The woes continue for Microsoft’s beleaguered online services division, which includes the company’s ad sales operation – it has posted an operating loss of $480m, nearly twice as much the $267m loss it made a year ago.

Due to forecasts of a difficult ad environment, the company has cuts its year-end projections. Microsoft now expects the divisions growth to be 10% in 2009, compared to the 18 percent it predicated last quarter.

Microsoft also announced that it would cut back on hiring in 2009, and look to spend less on travel expenses and data centres.

Overall Microsoft remained buoyant thanks to the stability of its Windows client, server and office businesses, but chief financial officer Chris Liddell warned the challenging economic environment will cut growth predictions for 2009.

“What we’ve done is essentially gone right across the company, every division, and looked for areas where we would like to spend less,” indicates Liddell.

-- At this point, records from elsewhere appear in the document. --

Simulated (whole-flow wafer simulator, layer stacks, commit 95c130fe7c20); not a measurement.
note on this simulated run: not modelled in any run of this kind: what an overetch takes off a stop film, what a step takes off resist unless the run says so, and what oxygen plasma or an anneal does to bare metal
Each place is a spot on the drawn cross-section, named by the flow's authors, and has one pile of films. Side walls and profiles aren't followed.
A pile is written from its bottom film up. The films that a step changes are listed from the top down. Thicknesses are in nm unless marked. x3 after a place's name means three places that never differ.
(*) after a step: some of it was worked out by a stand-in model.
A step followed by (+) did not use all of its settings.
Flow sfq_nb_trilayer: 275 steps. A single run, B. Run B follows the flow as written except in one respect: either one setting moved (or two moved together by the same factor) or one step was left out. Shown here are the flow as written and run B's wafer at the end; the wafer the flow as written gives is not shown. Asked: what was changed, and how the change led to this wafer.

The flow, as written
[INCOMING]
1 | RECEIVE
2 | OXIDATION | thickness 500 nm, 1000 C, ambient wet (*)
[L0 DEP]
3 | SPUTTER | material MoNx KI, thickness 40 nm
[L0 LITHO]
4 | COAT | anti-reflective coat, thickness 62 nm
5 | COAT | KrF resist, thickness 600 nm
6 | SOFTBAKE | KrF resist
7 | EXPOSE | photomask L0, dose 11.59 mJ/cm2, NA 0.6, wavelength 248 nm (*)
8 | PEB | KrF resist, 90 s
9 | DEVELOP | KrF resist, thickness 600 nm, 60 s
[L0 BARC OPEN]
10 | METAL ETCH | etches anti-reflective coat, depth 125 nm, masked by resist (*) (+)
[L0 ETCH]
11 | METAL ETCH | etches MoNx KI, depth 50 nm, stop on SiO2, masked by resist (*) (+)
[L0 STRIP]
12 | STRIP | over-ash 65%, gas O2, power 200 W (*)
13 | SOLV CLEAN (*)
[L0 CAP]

The divisions revenue grew 15% to $770m, generated from its Live search and MSN display ad networks, with search growth exceeding display. This figures surpassed Microsoft’s own expectations, which were banking on projections of $718m.

Overall revenues climbed 9% to $15bn while profits rose just 1.9% to $4.3bn.

The company will trim expenses next year, looking to shave $500m in total, cutting back in a number of areas including marketing.

The company’s recent ad spend was the inspiration for a new Apple TVC that ridiculed the firm for spending $300m on its ‘I am a PC’ ads.